Offering no objection to a boardroom decision to pick Kenya's next Caf teams, former AFC Leopards Organising Secretary Timothy Lilumbi says FKF must consider the team's financial muscle if they do opt to pick the country's competitors for continental competitions.
“If a team has to be picked, the FKF must look at who has the capacity to travel and honour matches Africa-wide. We have teams maybe from the [National Super League] which, honestly, have no capacity even to fly to Rwanda,” stated Lilumbi, while speaking to Goal. “That is the truth, however, painful it is.”
However, Lilumbi has urged patience and adequate reflection before potentially divisive decisions are taken.
"[They] should hold on a little because even established leagues are yet to establish formalities of ending their competitions if resumption is not possible. England, Italy, Germany and Spain have all made a decision, so there is no need to make such a rush from our side lest we end up making very unpopular judgements.
“If we can wait for a little, it would be better.”

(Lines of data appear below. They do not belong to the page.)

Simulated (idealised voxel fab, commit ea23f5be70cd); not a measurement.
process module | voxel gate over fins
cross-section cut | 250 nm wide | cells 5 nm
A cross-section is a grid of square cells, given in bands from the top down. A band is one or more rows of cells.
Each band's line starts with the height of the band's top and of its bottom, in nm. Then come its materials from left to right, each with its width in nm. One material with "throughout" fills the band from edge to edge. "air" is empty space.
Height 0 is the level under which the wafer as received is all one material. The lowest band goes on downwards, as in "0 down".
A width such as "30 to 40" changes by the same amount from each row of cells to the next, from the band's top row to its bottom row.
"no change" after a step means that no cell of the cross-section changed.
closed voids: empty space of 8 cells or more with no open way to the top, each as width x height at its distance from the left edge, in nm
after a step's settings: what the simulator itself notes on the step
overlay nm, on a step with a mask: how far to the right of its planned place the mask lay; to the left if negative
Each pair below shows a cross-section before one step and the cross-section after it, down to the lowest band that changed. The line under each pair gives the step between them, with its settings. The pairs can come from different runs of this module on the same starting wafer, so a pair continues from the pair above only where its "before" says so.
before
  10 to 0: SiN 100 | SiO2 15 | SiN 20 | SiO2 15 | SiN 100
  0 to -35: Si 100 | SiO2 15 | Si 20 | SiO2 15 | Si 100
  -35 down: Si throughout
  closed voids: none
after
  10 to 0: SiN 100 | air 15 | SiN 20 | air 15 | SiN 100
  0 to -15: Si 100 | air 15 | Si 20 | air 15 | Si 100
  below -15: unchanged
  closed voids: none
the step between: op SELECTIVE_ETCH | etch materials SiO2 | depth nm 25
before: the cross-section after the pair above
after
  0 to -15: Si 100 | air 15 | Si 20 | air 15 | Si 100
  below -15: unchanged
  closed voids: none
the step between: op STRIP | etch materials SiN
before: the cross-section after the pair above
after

Clearly, if the local football authorities ultimately opt to choose Kenya's representatives for Caf competitions, it will be a divisive decision which may well generate uproar among domestic football stakeholders. Any selection could also lead to legal repercussions and future challenges in the corridors of justice.
It's clear that everyone associated with the game is desperate for it to return, when safe to do so, in order to avoid such testing decisions.